This interview originally appeared on parallax.org
Kaira Jewel Lingo is a Dharma teacher who lived as a nun for fifteen years in the international Plum Village community of Thich Nhat Hanh, where she also led many Wake Up retreats. In this interview by Liz McKellar from Parallax Press, Kaira speaks about her thoughts on Black History Month, the importance and impact of mindfulness and meditation on Black, Indigenous, and People of Color (BIPOC) communities, and her upcoming book on navigating difficult times of transition.
Kaira Jewel Lingo is author of the upcoming book We Were Made for These Times: Skillfully Moving through Change, Loss, and Disruption which is launching in October 2021. It offers accessible advice on navigating difficult times of transition, drawing on Buddhist teachings on impermanence to establish equanimity and resilience.
Why was it important to you, to focus on teaching Mindfulness and Meditation to BIPOC?
Kaira Jewel Lingo: I want to start with a story. After accompanying Thay [Thich Nhat Hanh] and the community on numerous tours through the US and seeing how very white they were, Larry Ward, another Black practitioner, and myself approached Thay and we asked if he would teach a retreat for BIPOC.
He looked at us and then he looked at his skin and he said, “I’m a person of color.” So he agreed, and in 2004, we had our first BIPOC retreat in the Plum Village tradition. We thought we’d get 70 people but four hundred came. It was amazing to see there was so much thirst for the Dharma. When we created a place that was safe, they were so happy to come. I remember that first night of the retreat looking out at a sea of now brown, yellow, red, and black faces was so empowering and remarkable!
When I disrobed and returned to life as a layperson, I really wanted to keep supporting folks of color to have access to the Dharma. It really makes a difference for people to be able to see a teacher who looks like them, to see other people who look like them, who had similar experiences that they had, in terms of facing white supremacy on a daily basis. So every year, beginning in 2015, Marisela Gomez and myself would offer a retreat for folks of color in Baltimore, and that’s become an annual thing.
That was a real love and joy of mine to offer spaces that are welcoming and sensitive to that experience. It’s important for me as someone who also identifies as Black, Indigenous, and a person of color. There’s also something about being able to create spaces for people’s more specific identities—and I identify also as Black—to be able to be in a community where we can unpack the specific experience of being of Black and African descent. That allows for some healing that wouldn’t otherwise be possible for me. So, I might be holding space [for others], but I’m also really deeply benefiting from just connecting.

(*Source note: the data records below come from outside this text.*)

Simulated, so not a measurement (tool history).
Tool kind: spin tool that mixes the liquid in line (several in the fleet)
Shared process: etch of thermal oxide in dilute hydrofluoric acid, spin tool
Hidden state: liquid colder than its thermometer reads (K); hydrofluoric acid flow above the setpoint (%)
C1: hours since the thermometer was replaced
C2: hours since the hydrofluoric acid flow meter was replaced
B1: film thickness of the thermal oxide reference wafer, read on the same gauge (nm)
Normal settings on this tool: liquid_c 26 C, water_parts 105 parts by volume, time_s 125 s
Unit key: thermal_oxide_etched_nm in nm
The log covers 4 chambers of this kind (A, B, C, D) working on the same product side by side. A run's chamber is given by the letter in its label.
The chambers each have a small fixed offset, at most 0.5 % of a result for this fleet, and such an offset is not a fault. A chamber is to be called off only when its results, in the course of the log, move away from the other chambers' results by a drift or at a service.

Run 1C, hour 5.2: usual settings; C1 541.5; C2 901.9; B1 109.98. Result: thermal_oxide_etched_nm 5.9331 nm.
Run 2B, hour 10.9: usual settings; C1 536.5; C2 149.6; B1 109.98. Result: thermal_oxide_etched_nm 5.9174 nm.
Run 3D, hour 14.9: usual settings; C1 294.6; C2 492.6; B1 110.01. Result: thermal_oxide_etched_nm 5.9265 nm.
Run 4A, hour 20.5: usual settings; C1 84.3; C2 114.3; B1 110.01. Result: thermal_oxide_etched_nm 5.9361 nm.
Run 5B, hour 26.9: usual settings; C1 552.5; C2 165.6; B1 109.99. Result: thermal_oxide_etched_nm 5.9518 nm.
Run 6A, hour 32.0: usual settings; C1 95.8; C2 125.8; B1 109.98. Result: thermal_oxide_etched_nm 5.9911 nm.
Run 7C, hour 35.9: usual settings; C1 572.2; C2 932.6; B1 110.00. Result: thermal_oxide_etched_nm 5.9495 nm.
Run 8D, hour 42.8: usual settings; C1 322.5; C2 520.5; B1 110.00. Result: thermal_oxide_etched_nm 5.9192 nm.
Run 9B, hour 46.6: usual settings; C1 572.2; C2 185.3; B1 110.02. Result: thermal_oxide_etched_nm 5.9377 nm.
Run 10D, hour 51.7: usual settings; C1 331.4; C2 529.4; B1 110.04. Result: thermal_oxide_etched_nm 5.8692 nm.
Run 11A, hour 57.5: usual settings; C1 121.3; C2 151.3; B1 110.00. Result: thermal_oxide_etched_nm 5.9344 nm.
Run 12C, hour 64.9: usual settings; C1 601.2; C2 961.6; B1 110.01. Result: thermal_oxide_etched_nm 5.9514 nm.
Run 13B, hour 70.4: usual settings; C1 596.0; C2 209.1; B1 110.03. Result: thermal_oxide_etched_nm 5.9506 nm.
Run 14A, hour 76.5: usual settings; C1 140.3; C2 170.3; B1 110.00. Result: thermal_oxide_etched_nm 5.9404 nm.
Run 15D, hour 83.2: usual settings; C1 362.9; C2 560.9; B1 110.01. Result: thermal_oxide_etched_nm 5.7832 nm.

What is the impact of meditation and mindfulness on the BIPOC individual?
Kaira Jewel Lingo: I feel what’s so powerful about Thay’s [Thich Nhat Hanh’s] teachings is the invitation and the possibility of coming home to ourselves. That has a special meaning for BIPOC folks who have often been kidnapped, and stolen from their homes. Who have been denied the right to establish a home. Who’ve been kicked out of their homes. Who’ve been redlined out of being able to purchase or live in certain places. There’s been a lot of removing BIPOC people from their homes, from their ancestral lands.
So a teaching that helps people to find our true home inside of us is very powerful. This teaching is the teaching of liberation; it’s about getting free, and that has been the deepest thirst for so many “communities of culture” as Resmaa Menakem names it. So the practice of meditation and mindfulness offers a path to liberation in terms of freedom from our suffering, hatred, and internalized violence.
It also can help us to deal with really painful emotions, and not just our own, but our ancestral inheritance that has both incredible beauty and resilience but also traumatic retention and deep suffering. So, [there is] the [Plum Village] practice of Touching the Earth, for example, very powerful practices of transforming ancestral suffering, of taking refuge in the earth. Of letting ourselves be held in something bigger than ourselves as we heal our own and our ancestral trauma, from our family, spiritual lineage and our land ancestors.